Monadic operators are atomic in that they form an atom. Binary operators do 
not. Perhaps I should have used the word unary instead of monadic, hmm. It is 
best sometimes to never turn back. What is done is done! There is an ambiguity. 
One is a partial order whereas the other is a total order. Despite the apparent 
clarity the question is are there mitigating factors?

I do not wish to reveal all the mysteries of the universe in one sitting (in 
other words I have no intention of discussing the precise mechanisms involved), 
but having multiple uses for a symbol complicates the grammar. Hyphen is badly 
overloaded. The rules as they are may serve to discourage certain patterns. OK, 
I'll spell it out. Ambiguity is not a one way street. In the usual course of 
the compiler, something might be unambiguous (with respect to the compiler). 
The compiler exhibits what I shall call direction bias. This is why it appears 
in a sense to be unambiguous. We usually explain this away by saying that 
though it is unambiguous, it is unclear. This is merely informal speech that 
results from a lack of understanding of the nature of the problem.

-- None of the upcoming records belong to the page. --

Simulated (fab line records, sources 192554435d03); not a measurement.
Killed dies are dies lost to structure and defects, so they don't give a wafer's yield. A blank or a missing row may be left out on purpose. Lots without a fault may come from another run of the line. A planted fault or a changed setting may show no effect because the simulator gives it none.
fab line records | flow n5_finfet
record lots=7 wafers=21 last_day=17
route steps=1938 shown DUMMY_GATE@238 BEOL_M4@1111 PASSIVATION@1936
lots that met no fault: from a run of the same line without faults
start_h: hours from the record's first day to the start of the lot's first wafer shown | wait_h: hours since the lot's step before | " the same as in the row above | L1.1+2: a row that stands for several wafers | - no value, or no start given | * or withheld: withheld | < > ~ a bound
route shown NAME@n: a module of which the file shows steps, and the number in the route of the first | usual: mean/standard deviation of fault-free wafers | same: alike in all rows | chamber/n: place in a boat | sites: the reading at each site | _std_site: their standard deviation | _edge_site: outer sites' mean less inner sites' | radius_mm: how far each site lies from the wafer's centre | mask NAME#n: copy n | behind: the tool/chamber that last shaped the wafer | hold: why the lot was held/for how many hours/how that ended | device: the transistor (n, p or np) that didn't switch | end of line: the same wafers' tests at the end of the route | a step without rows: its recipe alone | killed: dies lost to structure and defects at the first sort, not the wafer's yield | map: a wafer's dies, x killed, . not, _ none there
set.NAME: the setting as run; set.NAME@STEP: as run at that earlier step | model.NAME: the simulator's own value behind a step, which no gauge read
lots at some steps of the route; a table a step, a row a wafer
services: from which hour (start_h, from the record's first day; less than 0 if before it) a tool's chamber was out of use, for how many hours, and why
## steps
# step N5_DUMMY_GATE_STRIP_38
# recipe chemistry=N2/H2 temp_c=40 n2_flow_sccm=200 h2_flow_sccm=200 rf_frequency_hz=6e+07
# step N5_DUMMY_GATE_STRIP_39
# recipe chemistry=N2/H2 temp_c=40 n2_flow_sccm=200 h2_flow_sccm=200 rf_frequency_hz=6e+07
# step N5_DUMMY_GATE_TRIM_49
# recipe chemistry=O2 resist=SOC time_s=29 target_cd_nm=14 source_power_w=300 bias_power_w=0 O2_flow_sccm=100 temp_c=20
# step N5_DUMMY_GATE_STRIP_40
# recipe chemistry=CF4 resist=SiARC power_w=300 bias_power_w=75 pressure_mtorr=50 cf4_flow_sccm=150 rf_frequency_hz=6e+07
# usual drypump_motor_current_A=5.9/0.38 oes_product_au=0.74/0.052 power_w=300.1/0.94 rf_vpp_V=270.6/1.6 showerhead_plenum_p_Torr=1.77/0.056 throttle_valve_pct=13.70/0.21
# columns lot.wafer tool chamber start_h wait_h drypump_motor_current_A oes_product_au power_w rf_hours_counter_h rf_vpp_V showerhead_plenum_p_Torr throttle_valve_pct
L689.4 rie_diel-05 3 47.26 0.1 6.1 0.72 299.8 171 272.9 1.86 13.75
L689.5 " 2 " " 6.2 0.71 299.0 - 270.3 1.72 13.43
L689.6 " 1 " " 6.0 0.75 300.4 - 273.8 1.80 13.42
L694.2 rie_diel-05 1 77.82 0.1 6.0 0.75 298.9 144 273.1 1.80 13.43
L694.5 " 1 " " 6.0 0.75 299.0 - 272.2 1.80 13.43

On occasion despite the direction bias of the machine in real world problems we 
often encounter this ambiguity that occurs in the opposite direction. 
Typically, we merely dismiss the ambiguity as not even being a legitimate 
expression of ambiguity once we realize that in the conventional direction it 
is unambiguous. We will conclude that we were confused when in fact we were 
not. Our confusion is our conclusion that we were confused.

So in a sense it is unambiguous and in another it is ambiguous in a manner that 
is context sensitive. For example, if you are trying to extend the grammar of 
the language you may have to account for the various ways in which hyphens are 
used. In other words you have to account for the ambiguities. This has been an 
area of research for me. As a practical matter it is often possible to account 
for them if you grok the language and how it was implemented, and have nothing 
better to do with your time than to work out all the possible implications of a 
proposed change to the language which is what all of you are doing. Since this 
sort of thing only crops up on occasion we dismiss it as unreal.

You/we could use tilde for minus sign much like Standard ML does. It was a 
brilliant stroke and it isn't heresy. It is conceivable that an alternative 
albeit inferior approach to achieve a similar outcome was taken that everyone 
is now stuck with, but there is more to the story.

Someone gave an example involving modular arithmetic. If negation were 
meaningless with respect to an operation that operation could be regarded as 
more atomic as in more primitive than negation. You essentially skip over the 
expression concluding that it can't apply because it cannot meaningfully apply. 
Negation is meaningful (though not wholly meaningful) with respect to modular 
arithmetic and so there is no reason for it to be regarded as more primitive 
than additive inverse "negation". There are no type distinctions. An integer is 
an integer is an integer though I could see how someone might think of modular 
arithmetic as the arithmetic of the finite and therefore smaller and something 
that fits inside of the infinite. The type of the result of modular arithmetic 
is not a pure integer. It has a more restrictive type even though the 
distinction is easily overlooked. The domain and codomain does not form the 
Cartesian product of integers. It is bounded by the modulus, thus a dependent 
type.

Can the degree to which a type is broad or narrow be used to signify the 
default order of evaluation, known as precedence? There is reason to believe 
so. Since one type is more restrictive than another on occasion the operation 
will be meaningful and on others meaningless. By way of analogy (and 
efficiency) more restrictive types should be evaluated first and therefore have 
a higher precedence compared to their less restrictive counterparts even if the 
type distinctions are invisible to the compiler.

It needs to be appreciated that the Haskell language was created by type 
theorists who were not necessarily concerned with how they do it in C.